During its approach and as it passed Earth, OSIRIS-APEX looked home using its suite of three cameras, built at the University of Arizona Lunar and Planetary Laboratory, to capture images and data of our planet to help calibrate its instruments.
The maneuver is not only critical for getting the spacecraft to its target but also ensures it will be ready for the research operations it is tasked with once it gets to Apophis, according to the mission's principal investigator, Dani Mendoza DellaGiustina, an assistant professor at LPL.
"This is not just about cool pictures, but about collecting data and important science milestones," she said. "Most importantly, the fly-by offered a rare opportunity for us to calibrate our instruments."
The robot geologist that is OSIRIS-APEX has been through a lot since its encounter with Bennu – from punching the asteroid to enduring cycles of heating and cooling each time the spacecraft swung around the sun and back into cooler regions of space.
"It is very important for the science team to understand how its history has affected the instruments since it was built and launched," DellaGiustina said. "When it touched down on Bennu, the spacecraft got pretty dusty, and some of that dust settled on instrument lenses. One of our most important tasks is to recalibrate our instruments and make sure they're ready to take measurements at Apophis."
An unexpected boon
Since the imaging suite on the OSIRIS-REx spacecraft was designed for its primary mission – studying asteroid Bennu, one of the darkest objects in the solar system – the fine layer of dust acquired during the sample acquisition provides an unexpected boon to its upcoming observation campaign at Apophis, DellaGiustina said.
"Now we're going to an object that's about 10 times brighter," she said. "So the dust actually benefits us in some ways, in that it just sort of darkens everything a little bit.
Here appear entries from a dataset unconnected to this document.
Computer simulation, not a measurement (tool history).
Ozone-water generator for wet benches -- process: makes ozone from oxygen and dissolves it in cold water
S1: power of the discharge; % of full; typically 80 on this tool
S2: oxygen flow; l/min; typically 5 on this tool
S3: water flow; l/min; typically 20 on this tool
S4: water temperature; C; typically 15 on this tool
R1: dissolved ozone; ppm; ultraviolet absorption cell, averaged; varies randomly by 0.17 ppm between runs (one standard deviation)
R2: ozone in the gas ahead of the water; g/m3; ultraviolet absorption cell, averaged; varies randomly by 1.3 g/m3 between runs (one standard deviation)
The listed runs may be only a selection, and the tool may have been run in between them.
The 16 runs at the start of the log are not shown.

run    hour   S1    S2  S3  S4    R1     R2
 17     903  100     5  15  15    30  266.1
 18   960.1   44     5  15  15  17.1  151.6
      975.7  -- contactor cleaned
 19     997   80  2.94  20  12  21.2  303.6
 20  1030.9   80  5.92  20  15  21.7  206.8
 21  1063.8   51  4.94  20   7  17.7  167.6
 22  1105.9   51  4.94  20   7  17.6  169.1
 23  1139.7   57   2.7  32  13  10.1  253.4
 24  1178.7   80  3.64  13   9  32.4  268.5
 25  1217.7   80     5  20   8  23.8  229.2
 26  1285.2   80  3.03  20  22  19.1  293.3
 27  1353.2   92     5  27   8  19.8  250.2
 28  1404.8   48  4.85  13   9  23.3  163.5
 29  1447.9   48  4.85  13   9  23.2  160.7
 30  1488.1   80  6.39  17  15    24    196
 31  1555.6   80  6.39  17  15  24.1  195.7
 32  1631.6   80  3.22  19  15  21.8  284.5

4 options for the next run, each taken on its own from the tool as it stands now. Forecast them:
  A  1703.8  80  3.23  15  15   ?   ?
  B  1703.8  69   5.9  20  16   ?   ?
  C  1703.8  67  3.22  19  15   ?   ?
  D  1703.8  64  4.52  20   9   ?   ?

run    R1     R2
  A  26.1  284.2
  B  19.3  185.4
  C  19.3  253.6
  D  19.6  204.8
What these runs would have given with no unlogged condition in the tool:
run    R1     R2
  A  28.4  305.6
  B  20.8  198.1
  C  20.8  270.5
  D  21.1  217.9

OSIRIS-APEX was about 370,000 miles from Earth when it captured this view of the moon (on the far left) and Earth (on the far right) on Sept. 24, 2025. Sunlight reflects off the spacecraft’s instruments in the foreground. - NASA/Goddard/University of Arizona/Lockheed Martin
(With the data acquired during the flyby), we can quantify that effect and figure out how exactly we're going to adjust some of our instrument settings accordingly."
During its cruise period, between sample return and its rendezvous with Apophis, the spacecraft spends a total of six years transiting the inner solar system. Most of the time, it flies through empty space, far away from any celestial bodies. However, the spacecraft makes several close passes by Earth to steer it towards Apophis.
"We have done three Earth gravity slingshots, and we have two more to go," DellaGiustina said. "Each of those maneuvers is targeted to do something slightly different."
A slingshot is a rare opportunity to use an object – in this case, Earth and the moon – to fill the frame of the spacecraft's imaging instruments. In addition to a suite of cameras, these also include spectrometers – detectors designed not to record images, but to analyze light signatures that offer clues about the chemical and physical makeup of whatever they are pointed at. While the team can use stars to perform at least some degree of the necessary calibrations, spectral instruments require an object to fill the frame.
Watch the spacecraft pass by Earth on the NASA blog.
"We only have two more opportunities to get so close to an object before we arrive at Apophis – in this case, Earth – that it actually fills the fields of view of the spot spectrometers, so this most recent one is the chance that we have to understand if and how their behavior has changed," she said.
Other changes in the spacecraft's configuration result from the actions performed as part of its previous mission. During the spacecraft's primary mission, the StowCam instrument was used to verify that the sample material from asteroid Bennu was safely stowed in the sample return capsule for the journey back to Earth. No longer obstructed by the capsule, StowCam now provides a view of the instrument panel. StowCam also collected imagery as OSIRIS-APEX approached and departed from Earth.
Valuable opportunities
Earth flybys present valuable opportunities for the OSIRIS-APEX mission team, which consists both of OSIRIS-REx veterans and new members, to get up to speed performing operational and observational tasks and brush up on skills during an otherwise uneventful cruise phase, DellaGiustina explained.
"This is their opportunity to begin training in the processes and procedures that we will use to observe our target, and while it's not Apophis in this case, we're using a lot of the same software," she said. "We also have to build certain sequences to have the instruments acquire data, and we're working through all those processes. There is a lot of stuff we haven't done in quite a while.
"The bottom-line is we have a healthy, happy spacecraft," she added. "It survived the perihelion passages and everything indicates it's in great shape. We have incredible data coming in from the spacecraft, pulling off this set of observations was a lot of work done by a pretty small number of people, and so to see everything be such a success, is really satisfying."
NASA’s Goddard Space Flight Center in Greenbelt, Maryland, provides overall mission management, systems engineering, and the safety and mission assurance for OSIRIS-APEX. The University of Arizona leads the science team and the mission's science observation planning and data processing. Lockheed Martin Space in Littleton, Colorado, built the spacecraft and provides flight operations. NASA Goddard and KinetX Aerospace are responsible for navigating the OSIRIS-APEX spacecraft. International partnerships on this mission include the spacecraft's laser altimeter instrument from CSA. OSIRIS-APEX (previously named OSIRIS-REx) is the third mission in NASA's New Frontiers Program, managed by NASA's Marshall Space Flight Center in Huntsville, Alabama, for the agency's Science Mission Directorate in Washington.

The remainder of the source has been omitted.